Syllogism — Peacocks, tigers, and lions (subset chaining): Statements: (a) All peacocks are lions. (b) Some tigers are peacocks. Conclusions to test: I. Some lions are not tigers. II. All tigers are lions. III. Some tigers are lions. IV. All peacocks are tigers. Choose the option that states what necessarily follows.

Introduction / Context:
This problem checks your command over categorical syllogisms with subset chaining and the difference between “some” and “all.” We must mark only the conclusions that are logically necessary under every model that satisfies the statements.

Given Data / Assumptions:

• (a) All peacocks are lions (Peacock ⊆ Lion).
• (b) Some tigers are peacocks (∃ Tiger ∩ Peacock).
• Standard test convention: existence is guaranteed only where explicitly stated (“some”).

Concept / Approach:
Use set inclusion and intersection. If some tigers are peacocks and every peacock is a lion, those specific tigers are lions. No other universal or negative relation is licensed by the premises.

Step-by-Step Solution:
1) From (b), pick at least one entity that is both Tiger and Peacock.2) From (a), Peacock ⊆ Lion, so that entity is also a Lion.3) Therefore, ∃ (Tiger ∩ Lion): “Some tigers are lions” (III) must be true.4) I “Some lions are not tigers” is not forced; all lions could, in principle, be tigers.5) II “All tigers are lions” generalizes far beyond the premises and is not warranted.6) IV “All peacocks are tigers” reverses the inclusion direction and is unsupported.
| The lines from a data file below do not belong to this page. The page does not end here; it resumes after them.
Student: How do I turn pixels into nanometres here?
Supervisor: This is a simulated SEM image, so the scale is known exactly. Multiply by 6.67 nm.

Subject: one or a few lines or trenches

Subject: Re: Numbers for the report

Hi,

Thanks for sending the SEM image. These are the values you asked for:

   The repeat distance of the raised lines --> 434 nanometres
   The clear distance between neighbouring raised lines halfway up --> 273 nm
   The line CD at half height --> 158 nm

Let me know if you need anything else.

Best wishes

Verification / Alternative check:
Create a model: Peacocks form a small subset inside Lions; some Tigers overlap that Peacock subset. III is compelled; I, II, and IV can vary without violating the premises.

Why Other Options Are Wrong:
Each of I, II, IV adds information not entailed by (a) and (b).

Common Pitfalls:
Assuming “some” implies “all,” or reversing subset directions.

Final Answer:
Only conclusion III follows.